[Note: There will be 3 Q&A posts total, covering all the topics brought up during the user-submitted Q&A period. Candidates were limited to 300 words per answer.]
Can you name a skill that you consider relevant for a board member, but that you consider a personal weakness?
Time management is definitely something I consider a personal weakness, and as a Board member, it’s incredibly important! During my time as a chair, I’ve learned to use an assortment of reminders and tools to keep me on track. I anticipate they’ll all see more use if I am elected to Board, but I’m looking forward to the challenge.
What aspect of your OTW experience so far have you found most frustrating?
The only frustrating aspect that comes to mind is that, in the course of doing things involving multiple committees, occasionally projects and meetings can feel a little slow. When that happens, I try to remember that taking our time with these tasks leads to better handling of all the steps along the way, and hopefully will lead to less snags in the future.
Share the story of a negative experience you’ve had in the OTW as a volunteer and what you’ve learned from it.
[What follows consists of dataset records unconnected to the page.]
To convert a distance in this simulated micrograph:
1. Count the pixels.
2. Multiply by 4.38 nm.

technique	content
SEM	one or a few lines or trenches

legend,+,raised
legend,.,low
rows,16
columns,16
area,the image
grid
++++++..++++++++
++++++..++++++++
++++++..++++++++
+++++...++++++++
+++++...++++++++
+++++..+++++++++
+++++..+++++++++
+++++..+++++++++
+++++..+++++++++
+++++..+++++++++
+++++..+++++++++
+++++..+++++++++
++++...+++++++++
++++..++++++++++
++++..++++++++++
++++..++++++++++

As a tag wrangling volunteer, I ended up wrangling a fandom that had a lot of interesting tagging customs. As other volunteers retired, I ended up alone on the fandom for a time, and struggled with it. However, I learned quickly that asking for help was okay, even on a limited basis! I didn’t even necessarily need someone to join the fandom and be super gung-ho about it, I just needed the occasional person to help me out or listen to me talk through an issue or three.
Eventually, though, I did get teammates to work on the fandom with me on a regular basis, and sharing the workload made things a lot easier in the long run.
How are the works on these platforms important to you, and how do you plan to monitor what content they contain?
All the work that the OTW does is incredibly important to me. From the academic journal at Transformative Works & Cultures to the fandom wiki at Fanlore, I think each and every one of the OTW’s projects is equally important, even if the Archive gets a lot of the attention.
However, and this goes especially for AO3, we do not and cannot go looking for content that isn’t suitable for AO3, though we always have the option to report it as we come across it naturally. The Terms of Service for AO3 even specifically mention this: “The Archive does not prescreen for content. Complaints are investigated only when they are submitted through the appropriate channels and with the appropriate information.” Therefore, I do not have any plans to proactively monitor what content AO3 or any of the other projects contain.
Board work often entails drafting emotionally fraught or tense e-mails, posts and messages — sometimes under pressure from a write-in campaign or a flood of heavy criticism. Do you have experience in communicating under pressure? What challenges do you foresee for yourself in a scenario like this?
I do have experience in communicating under pressure, especially in a written format. The biggest challenge for me would likely be making sure I’m expressing myself the way I mean to. Fortunately, my experience in the AO3 Documentation committee means I’m used to collaborating with other people and accepting notes and suggestions on my phrasing and wording. I anticipate a similar collaborative environment with the other Board members would help a lot with any challenges I would have in these situations.
[Note: All questions from members and candidate responses appear in the form they were submitted and represent only the views of the individual who wrote them. Questions and responses are not endorsed by the Organization for Transformative Works.]